The African Union (AU) has announced a suspension of Niger from all its activities over last month’s military coup.
The presidential guard there detained the president Mohamed Bazoum and subsequently announced that he had been deposed.
The junta’s actions have been widely condemned by the international community although there is significant support from some citizens.
The AU has now asked its members to avoid any action that might legitimise the Niger junta.
The west African regional body, ECOWAS has already suspended Niger and imposed sanctions.
It also threatened military intervention if the junta refused diplomatic resolution to the crisis.
The AU Peace and Security Council said in a communique on Tuesday that it had noted ECOWAS’ decision to activate a standby force and asked the AU Commission to assess the economic, social, and security implications of deploying such a force.
It also asked the AU Commission to compile a list of members of the military junta and their supporters for targeted sanctions.

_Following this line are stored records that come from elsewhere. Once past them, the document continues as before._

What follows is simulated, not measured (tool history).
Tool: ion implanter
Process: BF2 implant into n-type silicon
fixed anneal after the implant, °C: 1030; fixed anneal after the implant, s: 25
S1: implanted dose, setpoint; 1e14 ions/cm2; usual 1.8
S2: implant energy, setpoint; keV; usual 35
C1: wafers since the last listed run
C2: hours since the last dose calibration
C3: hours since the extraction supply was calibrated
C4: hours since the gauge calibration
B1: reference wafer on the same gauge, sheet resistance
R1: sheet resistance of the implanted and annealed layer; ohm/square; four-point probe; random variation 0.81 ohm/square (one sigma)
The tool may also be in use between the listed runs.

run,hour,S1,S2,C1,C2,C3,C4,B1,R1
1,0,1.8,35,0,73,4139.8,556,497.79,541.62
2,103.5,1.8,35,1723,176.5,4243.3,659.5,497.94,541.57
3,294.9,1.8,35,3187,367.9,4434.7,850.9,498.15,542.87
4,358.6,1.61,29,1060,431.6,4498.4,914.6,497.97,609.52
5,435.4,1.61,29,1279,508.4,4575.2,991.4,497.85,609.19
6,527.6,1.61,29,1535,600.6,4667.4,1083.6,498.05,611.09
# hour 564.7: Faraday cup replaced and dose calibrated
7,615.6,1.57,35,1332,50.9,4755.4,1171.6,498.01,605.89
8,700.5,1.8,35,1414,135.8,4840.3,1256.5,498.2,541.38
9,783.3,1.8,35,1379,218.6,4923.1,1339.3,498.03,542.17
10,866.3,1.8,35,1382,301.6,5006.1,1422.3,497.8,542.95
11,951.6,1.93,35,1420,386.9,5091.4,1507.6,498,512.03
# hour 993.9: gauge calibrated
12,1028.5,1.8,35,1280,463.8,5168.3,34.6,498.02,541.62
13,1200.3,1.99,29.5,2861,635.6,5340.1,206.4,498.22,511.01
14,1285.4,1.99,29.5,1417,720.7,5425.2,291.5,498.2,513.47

Both the African Union and ECOWAS have all also asked the military leaders to release president Bazoum and restore constitutional order.
The coup leaders met ECOWAS mediators over the weekend and promised to return to constitutional rule in three years.
ECOWAS has rejected that describing it as unacceptable, but is yet to announced its next line of action.
ECOWAS mediator Abdulsalami Abubakar, who is a former military leader of Nigeria, told journalist on Tuesday that the Niger visit had been ‘very fruitful’.
“Nobody wants to go to war,” he told reporters in Abuja after briefing Nigerian President Bola Tinubu, the chair of ECOWAS.
“We started talking. They (the junta) have made their own points. We’ll get somewhere hopefully,” he said, without giving further details.